Being tops in retail banking used to be about having the best products. Now it is about delivering them in the best ways-or at least experimenting with alternatives.

Links with Internet sites such as Amazon.com and 1-800-Flowers are indicative of how bankers are exploring new ideas in retail marketing and distribution.

The idea may seem simple, but the sheer number of possible pathways to the electronic consumer is mind-boggling. From automated teller machines, to branches, telephones, and the Internet, the proliferation of channels complicates all efforts to provide consistent service, sell more products, determine customers' profitability, and develop pricing strategies.

The challenges-and opportunities-of channel proliferation are causing banks to focus less on the manufacturing of products and more on the distribution.

"Investment dollars are coming forward to the front end of the distribution chain," said Peter J. Carroll, managing director of Oliver, Wyman & Co. "The back end is the commodity, and the front end is where the value is."

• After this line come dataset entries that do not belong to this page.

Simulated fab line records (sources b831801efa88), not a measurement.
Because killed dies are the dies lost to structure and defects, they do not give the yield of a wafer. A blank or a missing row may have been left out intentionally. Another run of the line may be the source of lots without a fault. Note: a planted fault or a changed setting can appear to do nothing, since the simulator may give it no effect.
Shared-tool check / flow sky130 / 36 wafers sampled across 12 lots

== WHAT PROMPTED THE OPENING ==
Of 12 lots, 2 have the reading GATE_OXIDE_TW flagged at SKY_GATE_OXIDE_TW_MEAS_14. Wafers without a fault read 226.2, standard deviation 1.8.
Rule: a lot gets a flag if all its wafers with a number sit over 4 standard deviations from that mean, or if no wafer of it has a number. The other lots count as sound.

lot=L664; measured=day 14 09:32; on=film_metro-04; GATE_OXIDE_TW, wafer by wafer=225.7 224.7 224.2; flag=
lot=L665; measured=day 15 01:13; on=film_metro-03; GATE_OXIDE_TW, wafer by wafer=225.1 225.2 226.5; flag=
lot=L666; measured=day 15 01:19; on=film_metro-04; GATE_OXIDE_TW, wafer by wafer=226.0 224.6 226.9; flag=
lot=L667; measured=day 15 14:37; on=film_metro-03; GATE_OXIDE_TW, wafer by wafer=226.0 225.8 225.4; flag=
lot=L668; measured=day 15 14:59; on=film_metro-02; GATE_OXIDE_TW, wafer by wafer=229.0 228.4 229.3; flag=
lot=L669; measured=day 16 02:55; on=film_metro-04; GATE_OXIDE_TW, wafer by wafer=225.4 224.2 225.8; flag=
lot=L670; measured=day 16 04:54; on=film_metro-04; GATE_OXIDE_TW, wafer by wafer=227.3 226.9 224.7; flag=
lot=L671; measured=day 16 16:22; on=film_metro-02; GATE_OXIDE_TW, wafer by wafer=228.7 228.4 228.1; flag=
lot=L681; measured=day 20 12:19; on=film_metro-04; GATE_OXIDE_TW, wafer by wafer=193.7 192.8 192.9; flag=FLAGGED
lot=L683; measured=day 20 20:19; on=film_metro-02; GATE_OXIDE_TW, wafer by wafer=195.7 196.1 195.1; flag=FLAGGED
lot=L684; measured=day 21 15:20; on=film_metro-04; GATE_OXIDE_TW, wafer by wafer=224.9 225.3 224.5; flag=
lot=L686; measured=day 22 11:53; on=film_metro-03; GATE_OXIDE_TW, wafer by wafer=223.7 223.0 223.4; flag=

"We have emphasized a four-channel approach," said Patrick J. Swanick, vice chairman of KeyCorp, which has given this challenge considerable strategic thought. The channels are the Internet, the call center, branches, and ATMs.

The aim for KeyCorp-as for all retail banks-is to lead customers down the least costly and most profitable route.

To ensure that electronic banking registers just as highly in consumers' minds as do branch-based services, KeyCorp last fall launched an extensive advertising campaign. Print ads in Cleveland, Denver, and Seattle, as well as on-line advertising, tout the ability to gain instant access to up-to- date information, no matter what channel is used.

KeyCorp also emphasizes consultative selling to educate new-account openers about electronic banking options. Customers receive messages about electronic delivery on-line, in statements, and through the call center in a "Did you know ... ?" style, Mr. Swanick said.

As a result "the percentage of branch transactions has dramatically decreased over the past several years," he said. At the same time, customers have developed trust in the new delivery channels, as they have come to expect consistent and updated levels of account information and service.

Hoping to give customers another reason to try its electronic service, KeyCorp has put a link on its Web site to the on-line bookseller Amazon.com. Customers are steered toward books related to, say, small business or tax preparation, which have been reviewed by KeyCorp officers.

"We're taking advantage of our trusted adviser status," Mr. Swanick said.

Providing recommended reading lists could be a prelude to even broader forays by banks into new, nontraditional marketing territory.

Linda A. Weber, senior consultant at American Management Systems Inc., sees banks becoming the primary providers of all of a consumer's financial information, including mutual funds, insurance, and stock holdings.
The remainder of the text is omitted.